The experimentation team delivers yet another great blog and shares with us how Vista is increasing the trustworthiness of experiments running on third-party experimentation platforms: trust, but verify. Let’s hear it from Lukas Vermeer, Kevin Anderson, and Mauricio Acebal.
Sample Ratio Mismatch (SRM) checks can help detect data quality issues in online experimentation. Not all experimentation platforms provide these checks as part of their solution. Users of these platforms must therefore manually check for SRM, or rely on additional processes—such as checklists—or automation.

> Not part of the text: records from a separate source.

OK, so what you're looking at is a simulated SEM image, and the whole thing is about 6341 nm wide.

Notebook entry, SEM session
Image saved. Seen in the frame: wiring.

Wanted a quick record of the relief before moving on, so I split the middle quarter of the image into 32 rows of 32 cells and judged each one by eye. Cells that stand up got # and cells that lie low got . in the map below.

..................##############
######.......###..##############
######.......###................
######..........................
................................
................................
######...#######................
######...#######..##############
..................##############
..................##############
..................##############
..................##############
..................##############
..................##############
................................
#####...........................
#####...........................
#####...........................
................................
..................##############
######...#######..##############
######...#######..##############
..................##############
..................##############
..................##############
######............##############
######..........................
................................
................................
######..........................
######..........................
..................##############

To ensure reliable and early detection of SRM, we wanted to automate the detection and analysis of SRM in experiments running on third-party experimentation platforms. We built a set of Looker dashboards to facilitate self-serve SRM detection and root cause analysis. In addition, we added email and chat-based alerting to pro-actively inform experimenters of SRM and guide them towards these dashboards when needed. As a result, several cases of SRM have been detected and experimenters have been warned. Bad decisions based on flawed data were avoided.
In this post, we show that SRM checks are relatively straightforward to automate and can be useful for data quality monitoring even for companies who rely on third-party experimentation platforms. Pro-active alerting—rather than passive reporting—can reduce time to detection and help non-experts avoid making decisions based on biased data. We provide a real-world example as an illustration.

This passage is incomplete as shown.